Economy growing at slowest pace since recession

The economy likely grew in the first half of the year at the slowest pace since the recession ended, and the second half isn't looking much better.

The economy likely grew in the first half of the year at the slowest pace since the recession ended, and the second half isn't looking much better.

Weak consumer spending, dismal hiring and cuts in government spending likely held back growth in the April-June quarter. The government will report on second-quarter growth on Friday.

Economists forecast the economy expanded at an annual rate of 1.7 percent, according to a FactSet survey. That follows a 1.9 percent growth rate in the first three months of the year. Those are the slowest back-to-back quarters since the economy began recovering from the recession two years ago.

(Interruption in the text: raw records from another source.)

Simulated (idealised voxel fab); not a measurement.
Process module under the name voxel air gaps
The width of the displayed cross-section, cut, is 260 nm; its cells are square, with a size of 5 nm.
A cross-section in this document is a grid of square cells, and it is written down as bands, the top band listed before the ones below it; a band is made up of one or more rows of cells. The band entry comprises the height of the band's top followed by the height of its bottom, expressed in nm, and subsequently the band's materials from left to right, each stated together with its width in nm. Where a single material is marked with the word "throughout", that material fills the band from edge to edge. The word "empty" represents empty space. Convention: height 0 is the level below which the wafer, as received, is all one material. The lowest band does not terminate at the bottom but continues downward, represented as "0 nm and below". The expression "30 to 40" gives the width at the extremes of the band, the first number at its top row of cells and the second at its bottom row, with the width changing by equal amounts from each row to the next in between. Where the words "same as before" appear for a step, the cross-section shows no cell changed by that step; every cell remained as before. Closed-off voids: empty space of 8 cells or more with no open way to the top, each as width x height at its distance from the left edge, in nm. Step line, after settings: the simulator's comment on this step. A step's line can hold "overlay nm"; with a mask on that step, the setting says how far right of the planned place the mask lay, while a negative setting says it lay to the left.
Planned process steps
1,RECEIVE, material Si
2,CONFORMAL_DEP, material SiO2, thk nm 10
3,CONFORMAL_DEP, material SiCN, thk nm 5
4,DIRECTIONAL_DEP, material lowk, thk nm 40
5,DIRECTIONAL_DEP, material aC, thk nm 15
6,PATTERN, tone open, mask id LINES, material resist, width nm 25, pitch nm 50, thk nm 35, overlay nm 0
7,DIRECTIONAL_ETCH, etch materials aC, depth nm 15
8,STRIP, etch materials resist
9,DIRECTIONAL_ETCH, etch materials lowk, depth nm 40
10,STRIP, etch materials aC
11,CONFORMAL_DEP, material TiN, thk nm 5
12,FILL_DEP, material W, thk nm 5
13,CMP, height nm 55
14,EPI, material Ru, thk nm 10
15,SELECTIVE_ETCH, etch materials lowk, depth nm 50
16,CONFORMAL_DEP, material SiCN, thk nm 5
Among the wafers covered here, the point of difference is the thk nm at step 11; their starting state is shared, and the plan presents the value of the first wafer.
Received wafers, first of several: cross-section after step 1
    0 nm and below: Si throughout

Even if the economy picks up later this year, growth in 2011 will likely be slower than the 2.9 percent expansion last year. Economists at RBC Capital Markets, for example, forecast growth of 2.3 percent this year.

Complicating an already-weak economy is the debt crisis in Washington. No matter what lawmakers do to resolve that crisis, their decision will likely slow growth in the short term. A deal to raise the borrowing limit would likely include long-term spending cuts, which would withdraw government stimulus at a precarious time. If Congress fails to raise the borrowing limit and the government defaults on its debt, financial markets could fall and interest rates could rise.

Most economists expect growth to pick up slightly in the second half of the year, as the impact of high gas prices and supply disruptions stemming from Japan's March 11 earthquake ease. But growth won't be strong enough to lower the unemployment rate, now 9.2 percent.

"We're starting off the quarter in weaker shape than we thought," said Nigel Gault, an economist at IHS Global Insight. Gault notes that data for June showed little growth in retail sales, factory output and hiring.

Gault said he expects growth of less than 3 percent in the July-September quarter. That's down from his earlier forecast of 3.4 percent. Economists at Goldman Sachs and JPMorgan Chase project third-quarter growth of only 2.5 percent. That's barely enough to keep the unemployment rate from rising.

The economy needs to expand at a 5 percent pace to make a significant dent in unemployment.

Economists cite several reasons for the disappointing growth:

— Weak consumer spending. Held back by stagnant wages and high unemployment, people simply aren't spending money. Economists forecast that consumer spending grew in the April-June period less than 1 percent, the slowest pace since the recession ended. High gas prices forced consumers to cut back on other discretionary purchases. Sales of furniture, appliances, sporting goods and electronics fell last month for the third straight month, according to the government's June report on retail sales.

— Cuts in government spending. Governments at all levels -- federal, state and local -- are short on cash and being forced to rein in spending. All told, the cutbacks reduced economic growth 1.2 percentage points in the January-March quarter, the biggest hit to the economy from reduced government spending since the early 1980s. While the impact won't be as large in the April-June period, economists expect lower government spending restrained growth.

— Dismal hiring. Employers added only 18,000 jobs in June, the second-straight month of weak hiring and much slower than the average of 215,000 jobs added each month from February to April. And even people with jobs aren't getting any raises. Adjusted for inflation, average hourly pay fell 1.5 percent in the past year, the Labor Department said earlier this month.

One wild card for Friday's report on the economy will be how much companies added to their stockpiles. If companies built up more inventory in their warehouses than economists forecast, that would mean factories produced more and the economy grew at a faster pace. But that could also mean slower growth in subsequent months, because consumers aren't spending much and it would take time for companies to reduce their stockpiles. That would slow the production of new goods.